Practicing Islam was never an inhibitor to her acceptance into society. In today’s political rhetoric, Muslims are often made out to seem incompatible to the American way of life. During the second presidential debate in October 2016, President Trump called for an extreme vetting of Muslims. The goal of this kind of rhetoric is to say Muslims and Americans don’t, can’t and won’t mix. But my granny is clear evidence that the only thing “extreme” is the extreme lack of conflict between being Muslim and being American.

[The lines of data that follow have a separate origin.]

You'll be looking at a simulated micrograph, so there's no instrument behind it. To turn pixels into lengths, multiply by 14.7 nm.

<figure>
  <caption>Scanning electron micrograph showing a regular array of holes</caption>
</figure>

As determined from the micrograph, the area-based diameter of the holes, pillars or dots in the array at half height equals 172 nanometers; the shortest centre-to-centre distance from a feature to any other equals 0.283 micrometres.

For example, I would often imagine what it was like being in my granny’s classroom. What was it like learning from her with her South Asian accent and Pakistani saris? Apparently, it was great! In 1976, Lubna Ijaz was awarded a Woman of the Year award in education by Montgomery County, Va. Her breakthrough teaching styles emphasized the practical applications of physics and reduced the stress on examinations for students. My uncle often tells me that she would pass out physics exams with the answers attached, tell her students her assessment was of concepts, not equations. In 1996 she established a Virginia Tech scholarship in her name to annually award a student who “has shown great commitment to the science of physics.”
It was no surprise that students loved socializing with my granny. One photograph shows my granny, wearing traditional shalwar kameez, standing in the family apple orchard surrounded by her students, all adorned in high-waisted bell-bottoms.
I love that photograph. It shows me that cultures and religions are not obstacles to unity. Cultural differences and religious diversity are necessary for a society to progress and prosper. That single photograph shows me that being an American Muslim is not an oxymoron, but a beautiful indicator of society moving towards a bright future. More than anything, that photograph shows me that my granny was an American Muslim woman, unafraid of any obstacles to unity, ready to break glass ceilings and win over the hearts of her fellow Virginians.